The Ripple counsel reminded the court that the SEC’s internal documents are also relevant to the Howey analysis, scienter and fair notice, as well as the objective review of defendants’ understanding in thinking about the aiding and abetting charge.
Ripple has responded to the SEC’s claim that a prior ruling by Judge Torres has made the Hinman 2018 speech and related notes and the Estabrook notes irrelevant to the XRP lawsuit.
The SEC argued that the court considered the abovementioned emails and notes only relevant to the dispute over the individual denfendants’ recklessness.
Judge Torres denied their motion to strike the case against them and that ruling made the privileged material irrelevant and undiscoverable, according to the SEC.

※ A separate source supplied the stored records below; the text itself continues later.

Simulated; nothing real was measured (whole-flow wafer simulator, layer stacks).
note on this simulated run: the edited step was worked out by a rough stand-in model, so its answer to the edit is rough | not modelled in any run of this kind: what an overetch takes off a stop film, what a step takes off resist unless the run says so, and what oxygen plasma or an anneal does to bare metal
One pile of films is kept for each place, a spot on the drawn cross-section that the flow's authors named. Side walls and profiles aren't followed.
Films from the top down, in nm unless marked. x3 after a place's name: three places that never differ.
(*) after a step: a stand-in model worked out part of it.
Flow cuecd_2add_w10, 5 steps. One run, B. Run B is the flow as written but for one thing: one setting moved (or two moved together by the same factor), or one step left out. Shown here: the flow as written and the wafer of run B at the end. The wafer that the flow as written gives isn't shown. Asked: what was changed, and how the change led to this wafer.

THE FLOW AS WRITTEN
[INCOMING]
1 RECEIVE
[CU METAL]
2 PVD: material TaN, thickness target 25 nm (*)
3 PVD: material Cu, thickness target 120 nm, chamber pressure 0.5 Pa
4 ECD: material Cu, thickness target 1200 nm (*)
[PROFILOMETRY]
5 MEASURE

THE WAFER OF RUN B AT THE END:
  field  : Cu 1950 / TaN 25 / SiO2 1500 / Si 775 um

“The January 13 Opinion compelling the SEC to produce communications regarding the Hinman speech was expressly not premised on a finding that the Individual Defendants’ articulation of the standard of recklessness was correct and the SEC’s was erroneous. Judge Torres’s recent decision therefore does not merit reconsideration of the Court’s January 13 Opinion. ”
Ripple argued the court order does not undermine the relevance of the Hinman speech communications or the court’s holding that those materials are not privileged. The same applies to the Estabrook notes.
The defendants then explained that the Hinman speech communications are directly relevant to the fair notice defense, which Judge Torres specifically allowed to proceed over the SEC’s motion to strike.
“Contrary to the SEC’s suggestion, Defendants have never suggested that communications related to the Hinman speech were relevant only to the recklessness standard”, the Ripple counsel stated, adding that the SEC’s internal documents are relevant to the Howey analysis, scienter and fair notice, as well as the objective review of defendants’ understanding in thinking about the aiding and abetting charge.
The SEC v. Ripple lawsuit is showing signs of an end in sight. In the SEC’s latest request for an extension, the plaintiff noted that Ripple proposed a summary judgment schedule with opening briefs and related fillings due in mid-May.
Ripple executives and individual defendants, Chris Larsen and Brad Garlinghouse, also plan to proceed with briefing despite the pending discovery-related motions. The SEC disagreed, stating it is premature.
“The SEC believes that such a briefing schedule is premature, given that the Individual Defendants have yet to answer the complaint and plead affirmative defenses, and respectfully requests that the court direct the parties to meet and confer regarding a summary judgment schedule once the SEC has advised the court of its position on the need for additional discovery.”